Greenovate Boston launched!

The City of Boston honored its 2013 Greenovate Award Winners yesterday and concurrently launched a new sustainability initiative.  Boston Mayor Tom Menino’s Greenovate Boston program is a comprehensive outreach and communications effort to make sustainability principles accessible to the Boston populace.  As the Mayor succinctly puts it:

“We have to make the sustainability issue understandable to everyone…I call it turning the science talk into sidewalk talk. We have to make this more explainable to the folks out in those neighborhoods.”

The objectives of this program are to:

  • Reach every Boston resident and business through its programming and outreach efforts, in order to have them understand how their individual actions affect a sustainable future for Boston.
  • Engage one-third of Boston residents to take one new, daily climate action per year, examples of which  include driving one day a week less, unplugging the television at night, or using cold water when doing laundry.
  • Engage businesses constituting one-third of Boston’s employees to form their own in-house sustainability teams, or to participate in existing sustainability initiatives.

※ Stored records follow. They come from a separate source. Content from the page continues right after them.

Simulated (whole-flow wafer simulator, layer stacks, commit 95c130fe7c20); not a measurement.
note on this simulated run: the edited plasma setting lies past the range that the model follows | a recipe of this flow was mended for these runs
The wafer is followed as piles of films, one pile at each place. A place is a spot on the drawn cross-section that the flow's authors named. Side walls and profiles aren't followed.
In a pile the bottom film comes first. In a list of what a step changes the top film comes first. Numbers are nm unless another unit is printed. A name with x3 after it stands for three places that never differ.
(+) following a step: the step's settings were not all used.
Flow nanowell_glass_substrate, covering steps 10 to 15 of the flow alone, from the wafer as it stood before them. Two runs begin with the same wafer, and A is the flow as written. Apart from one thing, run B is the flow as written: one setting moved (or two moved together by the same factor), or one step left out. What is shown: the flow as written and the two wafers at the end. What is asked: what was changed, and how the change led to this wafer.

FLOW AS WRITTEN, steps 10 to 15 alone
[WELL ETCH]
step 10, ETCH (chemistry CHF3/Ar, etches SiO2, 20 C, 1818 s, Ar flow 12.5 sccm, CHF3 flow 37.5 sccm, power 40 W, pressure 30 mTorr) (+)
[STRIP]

In 2009, we were invited by the Boston Society of Architects and The Boston Business Journal to participate in a charette to explore the future of the Boston skyline.  At the time, we argued that the future of the Boston skyline may not necessarily be about “what” we add to it, but rather by how we enhance what is already there.  In this exploration – referred to as “Back Bay 2.0” – we explored the  greening and progressive rehabilitation of some of the extent structures in the Back Bay District, consisting of the venerable John Hancock Tower and the Prudential complex towers.  Our proposed additions to these towers envisaged a combination of wind farms, vertical hydroponic  agriculture, as well as new business incubator facilities.

Skyline-lowres

Skyline perspective – “Back Bay 2.0” redevelopment concept

This and other concepts for the re-imagination of the Boston skyline were shared on a NECN broadcast and a special edition of the Boston Business Journal in the fall of 2009.